SAFFORD, Ariz. (AP) -- Even as firefighters using slurry bombers and bulldozers managed to beat back flames threatening a mountaintop observatory, the wildfire was approaching a mountainside community.
The lightning-sparked fire in southeastern Arizona grew to 8,550 acres by Monday, officials said, and had burned to within a few miles of the community of Turkey Flat, which has 74 cabins.
Fire officials said flames could reach the town Tuesday.
Shenoa Greywolf said the surrounding Mount Graham is sacred to her and her husband, who are both American Indians. ``I'm crying and praying every day,'' she said. ``Mount Graham is my back yard.''
At a meeting Monday night, Dan Oltrogge, an incident commander for the team fighting the fire, tried to calm the community's fears but spoke frankly about strategy. ``It's doubtful that if the fire approaches that I would put firefighters in there,'' he said.

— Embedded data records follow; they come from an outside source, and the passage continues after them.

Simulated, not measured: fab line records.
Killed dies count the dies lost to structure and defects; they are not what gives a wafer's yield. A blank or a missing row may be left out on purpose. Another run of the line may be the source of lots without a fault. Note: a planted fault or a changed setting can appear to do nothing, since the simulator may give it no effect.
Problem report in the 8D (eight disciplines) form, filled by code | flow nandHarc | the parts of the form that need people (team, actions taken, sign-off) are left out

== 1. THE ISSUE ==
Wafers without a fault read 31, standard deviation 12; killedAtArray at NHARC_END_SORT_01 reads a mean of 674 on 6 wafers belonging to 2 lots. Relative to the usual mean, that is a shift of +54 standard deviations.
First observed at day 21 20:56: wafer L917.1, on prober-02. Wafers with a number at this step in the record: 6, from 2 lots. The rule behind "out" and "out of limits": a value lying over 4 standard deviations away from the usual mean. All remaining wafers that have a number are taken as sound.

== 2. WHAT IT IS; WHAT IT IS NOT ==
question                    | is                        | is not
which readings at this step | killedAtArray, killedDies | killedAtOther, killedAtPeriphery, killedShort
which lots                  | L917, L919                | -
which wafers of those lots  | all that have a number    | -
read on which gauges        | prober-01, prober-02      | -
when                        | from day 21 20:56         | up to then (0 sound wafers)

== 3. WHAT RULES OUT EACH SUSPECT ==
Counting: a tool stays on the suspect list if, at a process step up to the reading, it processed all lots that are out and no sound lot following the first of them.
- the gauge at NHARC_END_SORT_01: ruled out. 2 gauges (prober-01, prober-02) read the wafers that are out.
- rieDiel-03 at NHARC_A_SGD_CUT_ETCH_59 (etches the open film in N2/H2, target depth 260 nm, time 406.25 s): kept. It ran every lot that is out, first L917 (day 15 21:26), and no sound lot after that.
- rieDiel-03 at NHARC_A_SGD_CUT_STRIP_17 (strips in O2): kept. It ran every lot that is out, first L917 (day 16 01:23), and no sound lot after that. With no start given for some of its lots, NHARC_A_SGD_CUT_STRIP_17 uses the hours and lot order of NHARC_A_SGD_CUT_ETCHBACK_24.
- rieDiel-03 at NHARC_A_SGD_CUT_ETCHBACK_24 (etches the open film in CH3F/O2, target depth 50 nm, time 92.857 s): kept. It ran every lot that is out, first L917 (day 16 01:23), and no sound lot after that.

The wildfire, along with a nearby 7,810-acre blaze, prompted the evacuation of a $200 million-plus observatory and about 90 cabins on Mount Graham on Friday. Oltrogge said that the fires were not expected to join as previously predicted.
Richard Lines, 59, has owned his Turkey Flat cabin for the past 25 years. Although he's worried about his summer home, Lines said nothing is worth more than a human life.
``I don't want anyone's life put in jeopardy because of my cabin,'' he said. ``Everything is replaceable, but a life is not.''
On Monday, authorities escorted some cabin owners to Turkey Flat so they could collect belongings.
``I can't hardly stand it to think there's a fire up there,'' said Verna Colvin, whose family owns a cabin in Turkey Flat. ``It won't be the same if it burns up. It's like my life is going.''
Firefighters managed to widen a defensive ring around the Mount Graham International Observatory on Monday. Researchers from around the world use the observatory, which is an extension of the University of Arizona.
It encompasses eight buildings and 8 1/2 acres of pine forest on Mount Graham's 10,470-foot Emerald Peak. It is surrounded by a 200-foot-wide clearing and has a sprinkler system that officials said would be turned on if flames came within a quarter-mile.
Pruett Small, a fire official, has said that even if the observatory building doesn't burn, the smoke and heat could damage the delicate instruments inside.
Brent Wachter, a meteorologist in Albuquerque, N.M., said smoldering embers swept up in the unstable air around the wildfires threatened to spread the flames.
``Just like bullets in a gun, they're going to go off,'' he said.
The U.S. Forest Service has sent tanker planes to help Arizona. The planes, former Navy P-3 Orions, arrived Sunday, two days after federal officials said the aircraft's private operator had demonstrated they are safe to fly, said Ken Frederick, a fire information officer.
In Alaska, an evacuation order remained in effect for the more than 280 homes and businesses threatened by a blaze some 30 miles north of Fairbanks. The blaze had spread across 307,000 acres Monday.
Firefighters also battled a 200,000-acre fire about 50 miles northeast of Fairbanks.
In central Washington, two fires near Lake Chelan have burned a total of nearly 5,500 acres. There were no reports of structure damage or serious injuries. Hundreds of firefighters were trying to make headway against the two fires before expected high wind later in the week.
Authorities in Colorado lifted evacuation recommendations for 129 homes uses near a 2,960-acre wildfire outside Cedaredge in the west-central part of the state as cloudy, calm weather helped firefighters. The lightning-caused fire was 35 percent contained Monday, said Larry Helmerick, spokesman for the Rocky Mountain Area Coordination Group.